As to the first point, there is nothing in the Act, so far as it deals with pension trusts, that gives the Commissioner any express authority to pass upon their validity except § 165(a) (3) (B) which authorizes him to decide whether the plan is "discriminatory in favor of employees who are officers" and the like. We may assume arguendo that his ruling upon that feature of a plan would be final, at least if the employer acted in reliance upon it. The Regulations do, however, have something to say about the duties of the Commissioner. Section 29.23(p)-2 requires an employer seeking deduction of contributions to a pension plan to file an elaborate description of it in prescribed details, and every year to file a similar statement. However, the regulation does not prescribe any action that the Commissioner shall take after receiving it; and certainly not a syllable giving him any authority to determine its sufficiency or that the employer may accept it as authoritative. Section 29.165-1(e) also provides that, in order to secure exemption from taxation of the income of a "pension trust" the employer must annually file with the collector "proof of exemption" of the trust, consisting of several documents, among others, copies of the "trust instrument and of the employer's plan." These the collector is to "forward to the Commissioner for decision whether the trust is exempt"; but there is again no intimation that his first decision whatever it may be is to be final, as might be inferred, if he was directed to report it to the taxpayer. It is true that, the statement filed by "Dejay," was intended to comply with both these regulations; but, even if we were to hold that they would have been a valid implementation of the Act, if they had intended to vest in the Commissioner authority to communicate this definitive ruling to the taxpayer, they did not pretend to do so; and his letter did not have any such effect. Thus the situation was altogether different from that in H. S. D. Company v. Kavanagh, 6 Cir., 191 F.2d 831, where the Commissioner had exercised the authority granted him in § 165(a) (3) (B).
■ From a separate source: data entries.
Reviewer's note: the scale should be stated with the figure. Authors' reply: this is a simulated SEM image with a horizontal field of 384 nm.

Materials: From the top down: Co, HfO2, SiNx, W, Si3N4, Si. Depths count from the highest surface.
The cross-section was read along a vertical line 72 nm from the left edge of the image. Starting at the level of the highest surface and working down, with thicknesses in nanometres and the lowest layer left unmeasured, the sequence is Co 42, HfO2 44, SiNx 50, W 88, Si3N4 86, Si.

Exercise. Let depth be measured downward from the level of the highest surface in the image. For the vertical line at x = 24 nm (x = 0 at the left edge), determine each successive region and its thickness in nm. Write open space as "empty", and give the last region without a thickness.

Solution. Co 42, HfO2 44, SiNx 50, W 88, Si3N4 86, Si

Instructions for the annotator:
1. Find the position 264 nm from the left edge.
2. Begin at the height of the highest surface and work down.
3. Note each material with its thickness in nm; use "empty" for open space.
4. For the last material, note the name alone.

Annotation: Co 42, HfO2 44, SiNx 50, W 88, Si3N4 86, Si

Since the regulation did not make the Commissioner's letter of October 26, 1944, an authoritative ruling, there remains only the question whether, because of "Dejay's" reliance upon it "Dejay" acquired a claim that may serve as a counterclaim to the complaint herein under the doctrine established by the decisions of the Supreme Court in Bull v. United States, 295 U.S. 247, 55 S.Ct. 695, 79 L.Ed. 1421; Stone v. White, 301 U.S. 532, 57 S.Ct. 851, 81 L.Ed. 1265; and Rothensies v. Electric Storage Battery Co., 329 U.S. 296, 67 S.Ct. 271, 91 L.Ed. 296. "Dejay" argues in its reply brief that, if it had known that it would not be allowed to deduct its contribution for 1943, it could have used the tax upon that contribution which it was forced to pay as a deduction in computing its excess profits taxes for 1944 and 1945, because § 23(p) (1) (A) (iii) and (iv) allows a taxpayer to reserve after the year of payment deductions for either "normal" or "past service credits." "Dejay" did not raise this point before the district court, and, although this was a summary judgment, the plaintiff ordinarily has the burden of showing that there are issues that should not be decided without a trial. Nevertheless, we think that, since we have allowed the defendant to raise an issue which it did not raise in the district court, we ought to give the same privilege to "Dejay." Therefore, the judgment will be reversed; and a new trial will be ordered; but in accordance with Fed. Rules Civ.Proc. Rule 56(d), 28 U.S.C. the only issues that will be tried are (1) by how much, if any, "Dejay" could have reduced its excess profits taxes for 1944 and 1945, had it not deducted its contribution for 1943 in computing its excess profits tax for that year; and (2) if it could have done so, whether its overpayments would be a valid counterclaim in this action. We express no opinion on either question.
Judgment reversed; cause remanded for further proceedings in accordance with the foregoing opinion.
1. §§ 23(p) (1) and 165(o) Title 26 U.S.C.
2. Regulations 111 §§ 29(p) and 165.
3. § 31(8), N.Y. Personal Property Law, McK.Consol.Laws, c. 45.
4. Blanco v. Velez, 295 N.Y. 224, 66 N.E.2d 171.
5. Helvering v. Gowran, 302 U.S. 238, 245, 58 S.Ct. 154, 82 L.Ed. 224; Ticonic National Bank v. Sprague, 303 U.S. 406, 410, 58 S.Ct. 612, 82 L.Ed. 926; LeTulle v. Scofield, 308 U.S. 415, 421, 60 S.Ct. 313, 84 L.Ed. 355.
On Petition for Rehearing
"Dejay" petitions for a rehearing on two grounds: (1) that it be allowed to prove what tax savings it would have made in other years than 1944 and 1945; (2) and that we should not have considered the assent of the shareholders as suspending the Plan beyond January 31, 1944.
(1) The petition is overruled as to the second point which is wholly without merit.
(2) Save in its reply brief "Dejay" did not anywhere suggest that its payment of the tax for 1943 in reliance upon the Commissioner's ruling of October 26, 1944, was a ground for relief, on the ground that, if it had known that the tax was not due till 1944, it could have saved some part of those taxes that it paid in later years. Indeed, even in its reply brief it went no further than to argue that it might have saved a part of its excess profits tax for 1944 and 1945. Now it wishes to be allowed to show, not only what part of its excess profits taxes for 1944 and 1945 it could have saved, but also what part of its income taxes it could have saved for those and any later years. This request, doubly delayed though it is, we are willing to allow; "Dejay" may attempt to prove generally any losses that it sustained by reliance upon the ruling of October 26, 1944. Nevertheless we wish to have it clearly understood that by citing the Supreme Court decisions which we did in our opinion, we did not, and do not, mean in any sense to hold that any part of such a claim falls within the doctrine they lay down.
We wish to correct a mistake in our opinion in speaking of the claim as a "counterclaim." Of course it would not be a "counterclaim," but rather an alternative claim to that pleaded in the complaint.